Exhibit 10.7
DIAMOND MANAGEMENT & TECHNOLOGY CONSULTANTS, INC.
2000 STOCK OPTION PLAN
1. Purpose . The Diamond
Management & Technology Consultants, Inc. 2000 Stock Option
Plan (the “Plan”) is intended to promote the long-term
success of Diamond Management & Technology Consultants, Inc.
(the “Company”) and its stockholders by strengthening
the Company’s ability to attract and retain highly competent
executives and other selected employees, and to provide a means to
encourage stock ownership and proprietary interest in the
Company.
2. Term . The Plan shall
become effective upon the date (the “Effective Date”)

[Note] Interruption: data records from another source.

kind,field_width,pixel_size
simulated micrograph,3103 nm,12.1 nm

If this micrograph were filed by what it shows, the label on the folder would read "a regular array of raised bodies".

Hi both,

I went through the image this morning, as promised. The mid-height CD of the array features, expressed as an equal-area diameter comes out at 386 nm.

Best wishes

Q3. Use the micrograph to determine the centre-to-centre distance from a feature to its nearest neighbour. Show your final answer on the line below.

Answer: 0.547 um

it is approved by the affirmative vote of the holders of a majority
of the securities of the Company present or represented, and
entitled to vote at a meeting of stockholders of the Company and
shall terminate at the close of business on the tenth anniversary
of the Effective Date unless terminated earlier under
Section 14. After termination of the Plan, no future awards
may be granted, but previously granted awards shall remain
outstanding in accordance with their applicable terms and
conditions and the terms and conditions of the Plan.
3. Plan Administration .
The Company’s Management Committee, as constituted from time
to time, or any other committee appointed by the Board (the
“Committee”), shall be responsible for administering
the Plan. Except as otherwise provided in the Plan, the Committee
shall have full and exclusive power to interpret the Plan and to
adopt such rules, regulations and guidelines for carrying out the
Plan as it may deem necessary or proper, and such power shall be
executed in the best interests of the Company and in keeping with
the objectives of the Plan. The interpretation and construction of
any provision of the Plan or any option or right granted hereunder
and all determinations by the Committee in each case shall be
final, binding and conclusive with respect to all interested
parties.
4. Eligibility . Any
employee of the Company shall be eligible to receive one or more
awards under the Plan. Directors of the Company who are not
employed by the Company will be considered “employees”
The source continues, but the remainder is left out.